Miami’s open-door history reveals the best path forward
Exactly 125 years ago in a grimy pool hall on our nation’s frontier a new city was born: Miami. Each concert hall at the Arsht Center today holds six times as many people as lived here to form the new city on July 28, 1896. We were born with great expectations.
The city this week is celebrating that anniversary with events to connect our history with our present lives and look to the future. Miami Today detailed the events last week as we published a 60-page overview of Miami’s rapid growth that points toward a tomorrow that can be rich in every way.
If you’re a Miamian – anything from fifth generation (very rare indeed) to a relative newcomer (most of us are) – you should be proud of that history.
But more than pride, you should take lessons from the history of a great city that has every opportunity to be even greater.
Each of us will read something different into that history. But let me give you my takeaway: Miami has always done best when it is very inclusive.
More than most other big cities, Miami was created and led not by an exclusive handful – in Manhattan in the 1890s it was referred to as The Four Hundred – but by our own 400, which was the total number of adults who could be found to go to that pool hall and create a city.
Miami’s 400 included more than 100 Black Bahamian citizens who had come here to construct buildings and work the land – incorporators of a city who shamefully were thereafter excluded from living in most of it because of race, yet may have been among the most skillful of early Miamians. How much more could Miami have become if Miami had remained inclusive after that first day?
Go two years back before that first day. As history shows, Miami was founded because of two women, Julia Tuttle and Mary Brickell, major landowners who yielded some of that land to Henry Flagler in return for him bringing to Miami his railway and hence people and prosperity. Yet, powerful as those women were, they could not vote because they were women. Again, inclusivity could have given Miami an even more sparkling history.

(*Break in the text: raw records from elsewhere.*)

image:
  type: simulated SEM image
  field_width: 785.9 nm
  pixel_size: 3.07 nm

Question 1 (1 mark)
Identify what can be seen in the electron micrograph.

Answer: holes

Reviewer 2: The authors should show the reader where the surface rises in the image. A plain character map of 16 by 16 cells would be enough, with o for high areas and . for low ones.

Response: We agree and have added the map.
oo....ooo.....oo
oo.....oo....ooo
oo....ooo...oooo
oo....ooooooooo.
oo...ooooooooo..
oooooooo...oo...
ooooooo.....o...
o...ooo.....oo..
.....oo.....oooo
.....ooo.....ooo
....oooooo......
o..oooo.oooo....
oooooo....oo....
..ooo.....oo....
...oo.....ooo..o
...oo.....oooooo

Because Miami has grown so fast – decade after decade, population doubled – there has been little choice but to include newcomers. People came from everywhere in the US to work, buy land, build homes, start businesses and often prosper. While older cities of the Northeast were run by people who had been there for generations, out of necessity institutions in Miami were run by recent arrivals only because most Miamians were recent arrivals. Being open to newcomers was the only possible path.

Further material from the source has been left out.